Question

Which of the following represents the power of product rule?
A. ${{\left( x\times y \right)}^{a}}={{x}^{a}}\times y$
B. ${{\left( x\times y \right)}^{a}}=x\times {{y}^{a}}$
C. ${{\left( x\times y \right)}^{a}}={{x}^{a}}+{{y}^{a}}$
D. ${{\left( x\times y \right)}^{a}}={{x}^{a}}\times {{y}^{a}}$

Answer 1

Hint: In this problem we need to check for the equation which represents the power of product rule. This rule is used to calculate the power of a value which is obtained as a result of multiplying two variables. So we will first assume any two variables and calculate the product of the variables. Now calculate any power of the obtained result. Now consider the given option and calculate the values according to the given expression. Now check both the values to get the required result.

Complete step by step answer:
Given that, power of product rules.
This rule is used to calculate the power of a value which is obtained as a result of multiplying two variables.
Let us assume the variables $x=2$ , $y=3$ and $a=2$ .
Now the value of ${{\left( x\times y \right)}^{a}}$ is calculated by
${{\left( x\times y \right)}^{a}}={{\left( 2\times 3 \right)}^{2}}$
Simplifying the above equation, then we will have
$\begin{align}
  & {{\left( x\times y \right)}^{a}}={{6}^{2}} \\
 & \Rightarrow {{\left( x\times y \right)}^{a}}=36 \\
\end{align}$
Now consider the first option which says ${{\left( x\times y \right)}^{a}}={{x}^{a}}\times y$.
The value of ${{x}^{a}}\times y$ is given by
${{x}^{a}}\times y={{2}^{2}}\times 3$
Simplifying the above equation, then we will get
$\begin{align}
  & {{x}^{a}}\times y=4\times 3 \\
 & \Rightarrow {{x}^{a}}\times y=12 \\
\end{align}$
Now consider the second option which says ${{\left( x\times y \right)}^{a}}=x\times {{y}^{a}}$.
The value of $x\times {{y}^{a}}$ is given by
$x\times {{y}^{a}}=2\times {{3}^{2}}$
Simplifying the above equation, then we will have
$\begin{align}
  & x\times {{y}^{a}}=2\times 9 \\
 & \Rightarrow x\times {{y}^{a}}=18 \\
\end{align}$
Now consider the third option which says ${{\left( x\times y \right)}^{a}}={{x}^{a}}+{{y}^{a}}$
The value of ${{x}^{a}}+{{y}^{a}}$ is given by
${{x}^{a}}+{{y}^{a}}={{2}^{2}}+{{3}^{2}}$
Simplifying the above equation, then we will get
$\begin{align}
  & {{x}^{a}}+{{y}^{a}}=4+9 \\
 & \Rightarrow {{x}^{a}}+{{y}^{a}}=13 \\
\end{align}$
Considering the fourth option which says ${{\left( x\times y \right)}^{a}}={{x}^{a}}\times {{y}^{a}}$
The value of ${{x}^{a}}\times {{y}^{a}}$ is given by
${{x}^{a}}\times {{y}^{a}}={{2}^{2}}\times {{3}^{2}}$
Simplifying the above equation, then we will have
$\begin{align}
  & {{x}^{a}}\times {{y}^{a}}=4\times 9 \\
 & \Rightarrow {{x}^{a}}\times {{y}^{a}}=36 \\
\end{align}$
On observing the values given by the fourth options we can say that the value of ${{\left( x\times y \right)}^{a}}$ is equal to ${{x}^{a}}\times {{y}^{a}}$.

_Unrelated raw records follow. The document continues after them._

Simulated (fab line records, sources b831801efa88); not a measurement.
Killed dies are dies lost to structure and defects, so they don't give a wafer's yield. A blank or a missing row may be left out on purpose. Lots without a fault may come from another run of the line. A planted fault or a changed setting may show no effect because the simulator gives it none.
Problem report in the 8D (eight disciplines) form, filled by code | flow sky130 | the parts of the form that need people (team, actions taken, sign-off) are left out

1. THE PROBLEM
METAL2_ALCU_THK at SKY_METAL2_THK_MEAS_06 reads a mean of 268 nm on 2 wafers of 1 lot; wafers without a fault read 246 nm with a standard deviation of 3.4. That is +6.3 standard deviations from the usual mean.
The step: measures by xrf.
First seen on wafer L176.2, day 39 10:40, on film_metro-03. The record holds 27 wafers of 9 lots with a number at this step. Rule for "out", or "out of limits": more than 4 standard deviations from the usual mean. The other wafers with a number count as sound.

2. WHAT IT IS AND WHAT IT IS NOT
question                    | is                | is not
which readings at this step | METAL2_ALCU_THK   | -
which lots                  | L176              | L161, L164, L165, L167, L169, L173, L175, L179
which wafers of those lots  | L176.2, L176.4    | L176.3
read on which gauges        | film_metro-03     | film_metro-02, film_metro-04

Hence the power of product rules is represented by ${{\left( x\times y \right)}^{a}}={{x}^{a}}\times {{y}^{a}}$.

So, the correct answer is “Option D”.

Note: From the statement of the power of product rule we can simply identify the correct answer. The power of product rule says that “if the product of the bases is powered by the same exponent, then the result is multiplication of all the bases, each powered by the given exponent”. From this statement also we can say that the power of product rules is represented by ${{\left( x\times y \right)}^{a}}={{x}^{a}}\times {{y}^{a}}$.